Omnichannel Customer Journeys: Challenges, Strategies, and Examples

Omnichannel customer journey mapping helps businesses visualize and link all customer touchpoints together, be it online or offline, as well as identify gaps that need to be bridged. When done right, brands can use it to improve channel selection, deliver seamless experiences, and optimize every customer interaction with the brand.

Despite the numerous benefits of omnichannel customer journey mapping, it has increasingly become challenging to execute since customers have started connecting with brands via a myriad of touchpoints.

To that end, we discuss common challenges for marketers in the early stages of omnichannel customer journey mapping, best practices for building an omnichannel customer journey map, and provide real-life examples of success from brands who have applied mapping to their overall omnichannel strategy.

Challenges of Omnichannel Customer Journey Mapping

Visualizing omnichannel customer journeys by clearly mapping them allows brands to determine which channels customers typically rely on, what product information they are curious about, and their most likely actions at any particular stage in the purchase process. This overview of the journey ensures that brands can identify gaps that could be causing dissatisfaction and negatively impacting conversions. 
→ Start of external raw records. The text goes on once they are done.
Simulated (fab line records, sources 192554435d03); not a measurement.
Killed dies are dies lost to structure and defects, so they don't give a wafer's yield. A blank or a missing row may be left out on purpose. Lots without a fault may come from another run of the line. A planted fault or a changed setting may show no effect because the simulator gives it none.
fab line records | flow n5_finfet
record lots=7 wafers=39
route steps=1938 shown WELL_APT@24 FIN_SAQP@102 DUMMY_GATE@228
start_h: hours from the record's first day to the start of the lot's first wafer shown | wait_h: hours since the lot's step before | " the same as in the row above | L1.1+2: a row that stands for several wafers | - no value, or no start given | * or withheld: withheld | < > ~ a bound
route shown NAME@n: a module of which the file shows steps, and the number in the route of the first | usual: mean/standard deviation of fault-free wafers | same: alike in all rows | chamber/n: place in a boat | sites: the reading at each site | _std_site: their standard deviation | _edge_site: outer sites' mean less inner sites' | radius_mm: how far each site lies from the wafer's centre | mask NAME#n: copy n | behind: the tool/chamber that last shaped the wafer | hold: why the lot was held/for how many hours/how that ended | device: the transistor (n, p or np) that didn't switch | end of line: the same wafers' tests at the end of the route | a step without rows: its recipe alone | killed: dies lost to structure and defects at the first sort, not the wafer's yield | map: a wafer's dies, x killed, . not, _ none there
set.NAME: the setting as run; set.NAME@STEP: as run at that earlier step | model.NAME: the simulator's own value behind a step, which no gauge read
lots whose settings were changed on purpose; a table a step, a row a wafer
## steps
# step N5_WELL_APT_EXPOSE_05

Companies can use this refined knowledge of customer pain points to create a more seamless experience across their customer’s preferred channels and increase satisfaction and loyalty. We believe the overhaul is more than worth it for modern marketers, though this process is not without its challenges:

  • Dependency on multiple-point solutions: Many brands have multiple-point solutions in their Martech stack to handle different aspects of the customer journey. However, having different tools, such as for email marketing, push notifications, and analytics, results in a disjointed Martech ecosystem. This makes it difficult for brands to unify different touchpoints, automate the customer journey mapping process, and make updates in real time. This ultimately translates into a poor customer experience. 
  • Over-reliance on legacy tools and systems: Many brands depend on slow, legacy tools that aren’t as efficient as modern customer engagement platforms (CEPs). These legacy systems are bulky, lack modern features and automation, have fragmented UI, slow and static capabilities, and limited integration options. When marketers are dependent on such outdated technology to map and build customer journeys, they have to do a lot of manual work, which increases chances of errors and leads to inefficiencies.
  • Addressing data silos: Without data integration, it can be difficult to understand how each channel or campaign is performing in relation to one another or make predictions for key events, as it’s harder to get accurate, real-time, and actionable insights. In fact, 43.6% of marketers have said this inability to identify gaps in the customer journey is one of their top blind spots when executing customer engagement. 
  • Aligning with the goals of all stakeholders: Getting buy-in from different stakeholders is a delicate process. Different departments and teams have different priorities and objectives and approach the situation from their own unique lens. Along with this, marketers often have to deal with communication silos across the organization. Due to these factors, it can be challenging to make sure that all stakeholders are on the same page and working towards the same goals. Eliminating communication silos and fostering productive collaboration is imperative for the success of your omnichannel journeys.

But don’t let these challenges deter you. Despite the difficulty, it’s still possible to make sure that your journeys lead customers where they want to go, as opposed to leading them nowhere. Below we’ve outlined various best practices to help you in your omnichannel customer journey mapping journey.

Best Practices for Building an Omnichannel Customer Journey Map

The 6 best practices for building effective omnichannel customer journey mapsAs reported in our State of Cross-Channel Marketing 2024, B2C marketers are making use of at least five channels to execute their customer engagement strategies. For brands to meet consumer demands, they need to build seamless omnichannel customer journeys that are familiar across all channels, whether that channel is online or offline.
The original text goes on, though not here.